Note that the weights do not add up to one - hence the
non-constant division.
Integer tricks for compositing
==============================
MMX Code
========
Line functions are provided in MMX functionsfor a few special
cases:
n_x = n_y = 2
src_channels = 3 dest_channels = 3 op = scale
src_channels = 4 with alpha dest_channels = 4 no alpha op = composite
src_channels = 4 with alpha dest_channels = 4 no alpha op = composite_color
For the case n_x = n_y = 2 - primarily hit when scaling up with bilinear
scaling, we can take advantage of the fact that multiple destination
pixels will be composed from the same source pixels.
That is a destination pixel is a linear combination of the source
pixels around it:
S0 S1
D D' D'' ...
S2 S3
Each mmx register is 64 bits wide, so we can unpack a source pixel
into the low 8 bits of 4 16 bit words, and store it into a mmx
register.
For each destination pixel, we first make sure that we have pixels S0
... S3 loaded into registers mm0 ...mm3. (This will often involve not
doing anything or moving mm1 and mm3 into mm0 and mm1 then reloading
mm1 and mm3 with new values).
Then we load up the appropriate weights for the 4 corner pixels
based on the offsets of the destination pixel within the source
pixels.
We have preexpanded the weights to 64 bits wide and truncated the
range to 8 bits, so an original filter value of
0x5321 would be expanded to
0x0053005300530053
For source buffers without alpha, we simply do a multiply-add
of the weights, giving us a 16 bit quantity for the result
that we shift left by 8 and store in the destination buffer.

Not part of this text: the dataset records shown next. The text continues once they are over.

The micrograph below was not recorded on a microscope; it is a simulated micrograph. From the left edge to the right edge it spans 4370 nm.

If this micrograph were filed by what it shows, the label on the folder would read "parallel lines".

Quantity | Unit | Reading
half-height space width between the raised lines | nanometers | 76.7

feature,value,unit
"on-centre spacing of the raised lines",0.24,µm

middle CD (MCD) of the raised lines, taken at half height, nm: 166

When the source buffer has alpha, then things become more
complicated - when we load up mm0 and mm3, we premultiply
the alpha, so they contain:
(a*ff >> 8) (r*a >> 8) (g*a >> 8) (b*a >> a)
Then when we multiply by the weights, and add we end up
with premultiplied r,g,b,a in the range of 0 .. 0xff * 0ff,
call them A,R,G,B
We then need to composite with the dest pixels - which
we do by:
r_dest = (R + ((0xff * 0xff - A) >> 8) * r_dest) >> 8
(0xff * 0xff)